I received a nice response to my “baler” blog. The responder said he remembered the bales could weigh up to 100lbs. That is possible because I was obviously much stronger then. I could unload two ton of coal with a coal shovel tossing the coal over my head in about 45 minutes. I could throw a case of dynamite over my shoulder and carry it up a ladder with no issue. If memory serves, the dynamite cases couldn’t weigh more than 50 lbs by Union rule, but I could carry them. Many on my crew had them lifted with a hoist to where they needed to go. In high school my job was to shovel snow at the junior high and we could get two feet of snow overnight. The area I shoveled, I was told, was the equivalent of eight city blocks. I remember getting up at three in the morning to have enough time to shovel the snow before I went to school. I do not remember school ever being cancelled because of weather.

The reason I bring this up is not because of my ability but because it was assumed that I could do these things, by me and everyone else. My uncles didn’t let me ride on the wagon and stack because I was a kid, but I walked and lifted the bales because I was young and could do it. It made no difference if the were 50 or 100 lb. bales No adult showed up at 3 in the morning to make sure I could handle shoveling 2 feet of snow.

Now I’m in the position of having to think about what I can lift and when. It is frustrating to not be able to handle the barbecue gas tank or a quart of milk at certain times of the day. I can’t assume anything right now and it can be frustrating.

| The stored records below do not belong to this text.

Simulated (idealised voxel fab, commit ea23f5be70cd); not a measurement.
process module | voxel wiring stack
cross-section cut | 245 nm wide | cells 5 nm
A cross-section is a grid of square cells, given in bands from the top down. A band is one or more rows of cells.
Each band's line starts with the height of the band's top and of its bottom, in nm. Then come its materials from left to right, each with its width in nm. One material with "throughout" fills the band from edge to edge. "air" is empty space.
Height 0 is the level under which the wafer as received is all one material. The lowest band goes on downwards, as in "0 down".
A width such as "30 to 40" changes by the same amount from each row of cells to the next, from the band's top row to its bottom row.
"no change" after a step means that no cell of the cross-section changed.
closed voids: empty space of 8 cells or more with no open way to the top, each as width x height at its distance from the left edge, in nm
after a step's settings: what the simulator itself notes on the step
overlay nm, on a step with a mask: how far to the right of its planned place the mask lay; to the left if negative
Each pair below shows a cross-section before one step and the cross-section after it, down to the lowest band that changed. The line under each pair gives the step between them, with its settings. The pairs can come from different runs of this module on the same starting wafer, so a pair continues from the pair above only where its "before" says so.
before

This is not a macho contest or a strength and fitness challenge. It is not a worry that it is God’s punishment as the psalmist seems to worry about in Psalm 71 – “Cast me not off in the time of old age; forsake me not when my strength faileth.” It is more like the frustration exhibited by Paul in 2 Corinthians 12. Requesting relief from a thorn in the flesh he gets a promise that God’s strength is perfect in Paul’s weakness. Paul uses a particular word, “asthenia”, meaning a weakness that makes for a kind of dependency. Paul needed his helpers. He needed his cloak fetched, and books returned. He needed folks to write for him otherwise his letters would be huge (some think the thorn in his flesh was a kind of blindness), he needed many things and often “helpers failed and comforts fled”. Yet God prevailed and Paul was more than a conquerer.

I have many folks that want to help and have put themselves out for me. It is a blessing and a frustration trying to find words that can express a deep sense of gratitude.  I guess it could be described as a weakness too.